Australia — THE horrifying scale of the bushfire threat faced by West Australians is made clear by this map exposing the amount of old vegetation across the state.
The map reveals the build-up of fuel – combustible trees, shrub and ground litter – aged over seven years near Perth and in the South-West.
This is the age it becomes almost impossible to control on even average summer conditions – let alone catastrophic days with soaring temperatures and fast winds.
Rising fuel ages and a failure to hit prescribed burn targets means bushfire is WA’s “pre-eminent hazard”, according to the State Emergency Management Committee.
Its recent report uses a similar version of this map to highlight the point, which is based on data from the Department of Parks and Wildlife.
“The accumulation of (fuel aged more than seven years) is creating the potential for fires of extreme intensity for which suppression may not be possible before major damage occurs,” the SEMC’s latest Emergency Prepardness Report warns.
As of last July, there was almost 2.1 million hectares of fuel aged seven years and older across WA, the paper reveals. Fuel aged under six years spanned 944,000ha.
Bushfire Front chairman Roger Underwood described the accumulation of older fuel – about eight tonnes per hectare – near poorly prepared residential areas as WA’s “ticking time bomb”.
“This map demonstrates that 80% of South-West forests and national parks are now in a situation where firefighters will not be able to tackle or surpress a fire even in moderate conditions because of the very heavy fuels,” Mr Underwood said.
“This is a diabolacle problem that has crept up on us over the past 15 years. No-one was worried in the past couple of years – but now everybody is worried.”
In 2012/13, DPaW achieved just 23,648ha of its annual prescribed burn target of 200,000ha in the South-West.
This was blamed on a wet spring during the 2012 “burning season” and a subsequent sharp rise in the Soil Dryness Index following summer.
So far in 2013/14, DPaW has completed 40 of its 152 planned prescribed burns and started another 18 covering more than 60,000ha so far this season.
The figure is well short of its target, but the department said further burning is likely in the Warren region where conditions may remain suitable for some time.
Mr Underwood, a former Department of Conservation and Land Management (CALM) general manager, said the weather was “no excuse”.
He said Perth householders need to be more tolerant of smoke from prescribed burning and some rules governing burns need to be relaxed.
In 2011, 40 properties in Margaret River were razed after being sparked by an out-of-control burn. The inferno prompted tighter regulations.
But without strong community support, Mr Underwood said he doubts the authorities will ever be able to catch-up on the backlog.
Shire of Bridgetown-Greenbushes president Tony Pratico claimed DPaW was “running scared” of prescribed burns.

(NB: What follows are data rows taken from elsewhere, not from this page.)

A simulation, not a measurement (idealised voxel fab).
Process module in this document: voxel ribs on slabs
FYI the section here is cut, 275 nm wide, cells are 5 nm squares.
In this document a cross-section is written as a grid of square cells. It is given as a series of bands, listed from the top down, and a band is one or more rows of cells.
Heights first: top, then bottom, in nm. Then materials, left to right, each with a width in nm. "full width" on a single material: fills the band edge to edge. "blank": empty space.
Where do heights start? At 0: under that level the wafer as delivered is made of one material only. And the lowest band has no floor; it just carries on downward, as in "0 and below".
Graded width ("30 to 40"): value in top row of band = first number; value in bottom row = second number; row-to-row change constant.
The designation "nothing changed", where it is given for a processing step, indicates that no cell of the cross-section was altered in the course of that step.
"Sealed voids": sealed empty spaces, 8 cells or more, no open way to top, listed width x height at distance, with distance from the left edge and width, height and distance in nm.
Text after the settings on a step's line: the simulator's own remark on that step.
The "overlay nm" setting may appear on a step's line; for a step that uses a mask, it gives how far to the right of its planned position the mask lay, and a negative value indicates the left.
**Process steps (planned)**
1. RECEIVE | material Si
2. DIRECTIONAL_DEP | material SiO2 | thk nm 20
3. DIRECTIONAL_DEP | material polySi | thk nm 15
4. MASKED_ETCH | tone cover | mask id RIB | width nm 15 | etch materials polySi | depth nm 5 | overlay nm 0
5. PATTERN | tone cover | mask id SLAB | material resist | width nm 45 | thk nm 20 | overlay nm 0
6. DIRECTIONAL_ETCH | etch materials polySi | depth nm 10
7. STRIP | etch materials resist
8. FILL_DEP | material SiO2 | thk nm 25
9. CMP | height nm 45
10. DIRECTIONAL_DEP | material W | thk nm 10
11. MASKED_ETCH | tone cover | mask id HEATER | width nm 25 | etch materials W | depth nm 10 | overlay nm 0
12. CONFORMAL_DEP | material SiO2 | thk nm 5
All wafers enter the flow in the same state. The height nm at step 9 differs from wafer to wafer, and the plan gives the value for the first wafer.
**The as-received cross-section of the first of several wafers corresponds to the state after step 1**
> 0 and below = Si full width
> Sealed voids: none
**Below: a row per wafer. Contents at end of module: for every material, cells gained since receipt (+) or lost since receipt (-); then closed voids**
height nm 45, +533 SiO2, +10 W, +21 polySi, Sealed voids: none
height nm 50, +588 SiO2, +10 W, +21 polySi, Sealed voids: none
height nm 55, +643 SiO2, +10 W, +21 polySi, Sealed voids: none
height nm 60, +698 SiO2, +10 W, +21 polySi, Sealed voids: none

“Instead of getting fuel reduction every eight, 10, 15 years – we are talking about 30 years before they get back into a rotation and it’s only going to get worse because every year they fall behind,” Mr Pratico said.
Shire of Manjimup president Wade DeCampo added: “There is only one thing that will fix that – and that’s money.
“It’s more resource and more money for DPaW so that when they can burn, and they have the ability to burn, they do burn. That’s the only way to do it.”
Opposition emergency services spokeswoman Margaret Quirk called for DPaW to take on more seasonal workers to carry out burns when the “window of opportunity” arises.
Fire Commissioner Wayne Gregson said prescribed burns were done with best practice and were not impeded by the regime’s systems and processes.
“Obviously there are a number of variables that affect (DPaW) capacity to do a prescribed burn. The expectation is they adhere to the standard but they are not impeded by that standard,” Mr Gregson said.
DPaW said its prescribed burning program is governed by a number of factors, including weather conditions.
“However, over the past 20 years, the department has met 79 per cent of its cumulative annual target,” a spokeswoman said.
“The department takes every opportunity to carry out prescribed burns when it is safe to do so. Residents and other land managers also need to carry out their own fire preventive measures.”